The Taoiseach said he decided on the weekend vote because he wanted to make it easier for parents and students living away from home to vote.
«In holding the General Election on a Saturday for the first time, I do so knowing the inconvenience to families of a polling day on a weekday during school term — time off work, lost income, increased childcare costs,» he said.
«I also want to make it easier for students and those working away from home to cast their votes,» he added.
Mr Varadkar was heavily influenced by Finance Minister Paschal Donohoe and Tánaiste Simon Coveney, both parents with young families.
Minister of State for Higher Eduction Mary Mitchell O’Connor also made a strong case on behalf of students who previously missed out on voting when elections were held on Thursdays and Fridays.
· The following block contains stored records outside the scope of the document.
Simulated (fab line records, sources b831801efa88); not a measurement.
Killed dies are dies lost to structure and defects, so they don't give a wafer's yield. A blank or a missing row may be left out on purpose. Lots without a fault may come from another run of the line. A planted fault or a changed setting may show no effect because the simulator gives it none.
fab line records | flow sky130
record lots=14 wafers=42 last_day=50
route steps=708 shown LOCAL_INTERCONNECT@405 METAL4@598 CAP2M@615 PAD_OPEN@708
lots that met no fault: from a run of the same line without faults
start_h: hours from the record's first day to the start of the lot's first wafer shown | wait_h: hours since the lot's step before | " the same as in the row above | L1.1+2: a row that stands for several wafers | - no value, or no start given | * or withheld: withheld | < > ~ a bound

However, a February 8 vote represents a further gamble as it takes place on the same day Ireland play Wales in the Six Nations at the Aviva and Dublin play Monaghan in Croke Park — providing ample distraction for potential voters.
Weekend votes are popular on the continent and senior Fine Gael members hope the move will feed into the image of the Taoiseach being a modern European leader.
They also hope it will increase the franchise in areas where they can win votes. The party makes no secret of targeting the people who get up early in the morning and drop their kids off at the crèche or school before going to work.
The Saturday election means schools will not close and parents will not have to look for childminders, and have more time to vote themselves.
Fine Gael also believes it will help older people to vote as neighbours or relatives off work will be able to drop them to the polling station.
Then there’s the young people. Fine Gael spent the last year boosting its climate credentials in the knowledge it will be a key issue in this election.
Younger voters are especially engaged on environmental issues and Fine Gael believes it appeals more to this demographic than Fianna Fáil. So the more younger voters, the better for Fine Gael.